This poem comes from This Is What Happens When Talk Ends (2011), a book in which, it's explained, the poems follow the vowel-sequence from various famous Shakespeare passages (this poem follows the "To be or not to be" speech in Hamlet). Part of the fun is admiring how the poem circles specific topics (such as iced tea), all the time within the tyrannous constraints of the poet's methodology. But iced tea is a small part of the strange imaginary world that we readers enter here, and likewise in the other two pieces I've quoted.

You may have noticed that all of these were published at least eight years ago. To an extent that reflects changes in my own economic circumstances and literary preoccupations (I don't, alas, now buy many books of new poetry), but I find myself wondering, too, whether it reflects a change in the culture of western nations since 2010: the growing sense of crisis and the increasingly embattled and politicized discourses in which so many of us now feel involved. Whether our civilisations no longer seem to afford the space for such free explorations as those I've quoted.

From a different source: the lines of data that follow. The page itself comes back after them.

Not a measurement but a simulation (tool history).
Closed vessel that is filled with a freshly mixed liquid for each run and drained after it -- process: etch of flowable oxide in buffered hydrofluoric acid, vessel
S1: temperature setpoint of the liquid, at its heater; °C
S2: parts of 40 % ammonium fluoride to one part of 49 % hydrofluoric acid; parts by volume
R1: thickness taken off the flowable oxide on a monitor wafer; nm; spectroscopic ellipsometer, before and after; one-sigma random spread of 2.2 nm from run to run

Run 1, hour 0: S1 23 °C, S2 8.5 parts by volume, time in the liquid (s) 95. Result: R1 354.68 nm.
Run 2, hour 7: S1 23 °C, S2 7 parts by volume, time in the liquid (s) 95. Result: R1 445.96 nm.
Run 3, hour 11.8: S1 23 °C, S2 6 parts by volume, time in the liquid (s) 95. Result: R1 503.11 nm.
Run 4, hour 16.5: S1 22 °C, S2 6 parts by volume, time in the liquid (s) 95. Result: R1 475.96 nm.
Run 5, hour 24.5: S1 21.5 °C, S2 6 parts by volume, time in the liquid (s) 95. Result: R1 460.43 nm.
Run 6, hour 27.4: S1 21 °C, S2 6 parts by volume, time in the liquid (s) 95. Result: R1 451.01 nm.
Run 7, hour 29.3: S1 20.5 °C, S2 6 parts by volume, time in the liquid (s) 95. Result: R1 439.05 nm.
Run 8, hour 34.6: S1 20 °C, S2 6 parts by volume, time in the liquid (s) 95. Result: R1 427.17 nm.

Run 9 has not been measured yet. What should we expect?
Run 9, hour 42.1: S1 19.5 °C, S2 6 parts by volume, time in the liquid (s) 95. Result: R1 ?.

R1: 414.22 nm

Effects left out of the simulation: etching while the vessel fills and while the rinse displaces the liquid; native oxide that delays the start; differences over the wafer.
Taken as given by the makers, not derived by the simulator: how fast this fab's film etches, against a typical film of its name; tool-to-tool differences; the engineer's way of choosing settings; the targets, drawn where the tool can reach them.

Jenny Allan simply disappeared from view as an author. Richard Makin produced the much briefer Mourning in 2015 (a mere 250 pages) and was heavily involved in the Arca Project (2017), an art/text exhibition paying tribute to W.G. Sebald's book The Rings of Saturn (1992). A fairly short prose piece, Insane Leonards, was published in Hastings Online Times in 2014. Gale Nelson is an active academic at Brown University (Providence, RI). He is surely writing but I'm not aware of any more recent publications.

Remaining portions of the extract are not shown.